The U.S. needs all three legs of its nuclear triad, including the land-based intercontinental ballistic missiles and air-launched cruise missiles maintained by the Air Force, as well as the sea-based weapons that are the domain of the Navy.

In a nuclear conflict where adversaries launch a first strike, it’s possible they might render U.S. ground-based and air-launched systems unusable. But the U.S. still maintains deterrence though sea-based systems, which guarantee a second-strike capability— the ability to strike back. 

“If you think about it from the adversary’s perspective, anything that they may think they could do as an initial strike, that [ballistic missile submarine] force is always out there on alert, on patrol, unknown where they’re at,” said Navy Vice Adm. Johnny R. Wolfe Jr., director for strategic systems. “Certainly, if ever called upon, they are survivable and could ensure that a second-strike from our nation could be performed. That is absolutely critical, as you look at deterrence and what it means.” 

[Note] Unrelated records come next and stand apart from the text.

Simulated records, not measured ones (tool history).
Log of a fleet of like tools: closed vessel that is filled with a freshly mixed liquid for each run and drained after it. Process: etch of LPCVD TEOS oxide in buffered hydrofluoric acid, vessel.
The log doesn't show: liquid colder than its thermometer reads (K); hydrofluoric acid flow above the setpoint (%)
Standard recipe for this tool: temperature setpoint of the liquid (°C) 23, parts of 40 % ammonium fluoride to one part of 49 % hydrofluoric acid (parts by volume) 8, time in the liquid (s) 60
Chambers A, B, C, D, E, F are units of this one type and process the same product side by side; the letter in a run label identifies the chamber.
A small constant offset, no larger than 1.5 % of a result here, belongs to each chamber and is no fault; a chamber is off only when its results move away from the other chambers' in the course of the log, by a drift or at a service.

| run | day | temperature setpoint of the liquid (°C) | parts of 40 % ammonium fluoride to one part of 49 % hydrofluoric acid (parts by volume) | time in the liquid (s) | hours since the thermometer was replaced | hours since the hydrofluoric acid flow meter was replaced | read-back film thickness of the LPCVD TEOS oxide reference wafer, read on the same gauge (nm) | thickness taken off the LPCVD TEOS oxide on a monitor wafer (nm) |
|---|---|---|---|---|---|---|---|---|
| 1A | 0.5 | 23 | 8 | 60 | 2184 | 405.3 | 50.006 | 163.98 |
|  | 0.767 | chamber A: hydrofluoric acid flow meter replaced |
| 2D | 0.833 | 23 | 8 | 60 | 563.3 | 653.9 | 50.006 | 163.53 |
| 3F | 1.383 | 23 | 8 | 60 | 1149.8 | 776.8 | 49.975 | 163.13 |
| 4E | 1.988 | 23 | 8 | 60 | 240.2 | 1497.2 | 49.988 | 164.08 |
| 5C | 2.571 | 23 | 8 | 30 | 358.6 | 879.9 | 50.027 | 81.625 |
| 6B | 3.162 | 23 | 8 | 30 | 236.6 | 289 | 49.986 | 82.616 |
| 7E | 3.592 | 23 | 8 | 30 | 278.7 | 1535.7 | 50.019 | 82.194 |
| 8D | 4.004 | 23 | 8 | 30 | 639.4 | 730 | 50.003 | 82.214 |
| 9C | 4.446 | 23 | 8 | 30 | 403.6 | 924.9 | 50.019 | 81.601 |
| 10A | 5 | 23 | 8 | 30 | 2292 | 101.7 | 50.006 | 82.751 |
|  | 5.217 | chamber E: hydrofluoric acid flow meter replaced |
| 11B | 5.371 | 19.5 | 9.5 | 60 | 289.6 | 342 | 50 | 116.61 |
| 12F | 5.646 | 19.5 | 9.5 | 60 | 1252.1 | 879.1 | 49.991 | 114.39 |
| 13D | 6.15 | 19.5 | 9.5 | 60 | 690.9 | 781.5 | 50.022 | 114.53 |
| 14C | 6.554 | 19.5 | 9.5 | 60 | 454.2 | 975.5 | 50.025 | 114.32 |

Wolfe, along with Air Force Gen. Thomas A. Bussiere, commander of Air Force Global Strike Command, testified Wednesday before the Senate Armed Services strategic forces subcommittee.

Since last year there have been some advancements on the Navy’s efforts to modernize its own portion of the U.S. nuclear triad.  

“We have built on this remarkable history of deterrence, marking such milestones as the final demonstration and shakedown operation for our Ohio-class ballistic missile submarines [and] establishment of a new nuclear office for the sea-launched cruise missile, SLCM-N,” Wolfe said. “Additionally, in coordination with our [National Nuclear Security Administration] partners, we are initiating a nuclear weapon project to adapt a nuclear warhead for this new capability.” 

The sea-launched cruise missile, nuclear, or SLCM-N, can be launched from surface ships and also attack subs, rather than from traditional ballistic missile submarines. Wolfe told senators that the industrial base that would be most responsible for building the SLCM-N has atrophied and that it’ll be a challenge to build it back. 

“Significant investments are required to build back capacity to handle multiple concurrent nuclear modernization programs,” he told senators. 

The admiral also stressed to lawmakers that despite challenges such as an atrophied industrial base and supply chain challenges, the Navy must advance modernization of its part of the nuclear triad. 

“First and foremost, we must maintain the current [Trident II D5LE] missile inventory and provide the necessary operational support to sustain Ohio-class submarines through the end of their life in the early 2040s,” he said. “Secondly … we must continue to ensure a seamless transition between Ohio-class and Columbia-class submarines.” 

The Columbia-class ballistic missile submarine is a replacement for the Ohio-class SSBN, which first saw duty in the 1980s. Part of that, Wolfe said, is transitioning the Trident II D5LE from the Ohio-class subs to the Columbia-class subs. 

Wolfe also said that the U.S. isn’t alone in providing nuclear capability as a deterrent. He cited the British as a significant partner in that endeavor. 

“One of the greatest advantages the United States has is its alliances and partnerships,” he said. “For decades, U.S. policy has recognized the contribution … an independent British nuclear deterrent adds to NATO, and indeed global stability. [Strategic Systems Programs] will continue to support and sustain this most-important relationship.” 

The admiral said nuclear modernization will take time and will require investments in people, infrastructure and the U.S. industrial base. 

“It is only through your continued support that the department’s highest modernization priorities can be achieved, and the Navy can deliver a reliable sea-based strategic deterrent capability,” he said. 

While the Navy operates one leg of the nuclear triad, the Air Force operates two legs, with both land-based siloed nuclear missiles and air-launched missiles. 

“The timely modernization of our nuclear triad … remains the command’s paramount focus,” said Bussiere. 

Ongoing modernization efforts are aimed at GSC’s land-based intercontinental ballistic missiles, bomber force, nuclear command and control platforms, weapons generation facilities and associated nuclear weapons, Bussiere said. 

“This committee is keenly aware of the threats facing our nation today and in the foreseeable future,” he said. “We currently face the challenge of deterring two major nuclear armed competitors, the People’s Republic of China and the Russian Federation, both armed with modern and diverse nuclear capabilities.” 

Also a threat, he said, are North Korea and Iran. 

“Not only is the command leading the charge and sustaining current forces and deploying future long-range strike weapon systems, Global Strike Command is acutely aware that the nuclear deterrence mission is the bedrock of our national defense strategy, and foundational to our nation’s defense and essential to that of our allies and partners,” Bussiere said. 

The DOD’s fiscal year 2025 budget request includes $49.2 billion to modernize the department’s nuclear triad. Included in the request are investments for the Columbia-class ballistic missile submarine, the B-21 bomber and the Sentinel system, which is a modernization for the ground-based portion of the nuclear triad.